Earlier this month the United States Department of Commerce announced it was placing a trade restriction on China-based telecommunications supplier ZTE Corporation. The ban came after investigators learned that the company was violating a sanction previously enacted in the U.S. by "illicitly reexport[ing] controlled items to Iran" and acting "contrary to the national security or foreign policy interests of the United States."
This news was troubling to some because the ban may lead to supply chain disruptions for American companies as well as the Chinese manufacturer. How severely ZTE sales have been impacted by this event is still unclear. To The Wall Street Journal, ZTE indicated its 2015 earnings report would not be completed and released until it is able to conclude what the restrictions would mean for business operations.
Department of Commerce easing export restriction
At the time, U.S. officials explained that, although companies could apply for a trading license to do business with ZTE, approval was not likely.
However, this week the U.S. government revealed that it has decided to temporarily lift the trade ban in hopes of alleviating some of the controversy between the two regions, The Wall Street Journal reported.
"As part of the effort to resolve the matter, and based upon binding commitments that ZTE has made to the U.S. government, Commerce expects this week to be able to provide temporary relief from some licensing requirements," a government official stated, according to the source.
Furthermore, The Wall Street Journal added that this lift would only be allowed on a temporary basis and is contingent upon ZTE complying with the U.S. government. Although the Commerce department didn't reveal too much information on the matter, the news source said that officials indicated more details would be available later in the week in the Federal Register.

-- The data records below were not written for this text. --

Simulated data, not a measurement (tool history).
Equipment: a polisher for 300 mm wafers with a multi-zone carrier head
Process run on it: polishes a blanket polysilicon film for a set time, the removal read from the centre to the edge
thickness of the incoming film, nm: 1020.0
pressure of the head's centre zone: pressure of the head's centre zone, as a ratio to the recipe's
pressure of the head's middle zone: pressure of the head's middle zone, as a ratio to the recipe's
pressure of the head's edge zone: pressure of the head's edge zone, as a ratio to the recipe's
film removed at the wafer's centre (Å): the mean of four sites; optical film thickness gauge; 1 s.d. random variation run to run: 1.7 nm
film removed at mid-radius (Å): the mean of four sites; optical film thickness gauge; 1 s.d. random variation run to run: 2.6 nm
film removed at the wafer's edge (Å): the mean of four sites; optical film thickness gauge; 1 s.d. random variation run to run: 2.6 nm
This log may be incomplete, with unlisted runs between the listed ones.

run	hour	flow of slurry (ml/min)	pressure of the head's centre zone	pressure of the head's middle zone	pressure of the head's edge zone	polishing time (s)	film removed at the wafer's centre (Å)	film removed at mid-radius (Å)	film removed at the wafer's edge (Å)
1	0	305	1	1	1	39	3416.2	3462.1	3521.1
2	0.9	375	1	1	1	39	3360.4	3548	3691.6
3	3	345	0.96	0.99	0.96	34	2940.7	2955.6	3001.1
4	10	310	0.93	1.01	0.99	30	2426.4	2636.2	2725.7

Beijing disputes being on U.S. trade blacklist
When the trade sanction was first announced, some pointed out that it would add fuel to the already existing tension between the U.S. and China, specifically pertaining to technology sourcing and exporting. The Wall Street Journal also reported that Beijing has protested the sanction and requested to have ZTE taken off the blacklist that prevents U.S. firms from selling goods and equipment to Iran.
The telecom giant recently released a statement assuring its partners it has been cooperating with the U.S. and that it has been engaging in "constructive discussions" throughout the past couple of weeks and plans to continue communication with the departments and key stakeholders to ensure a resolution is reached.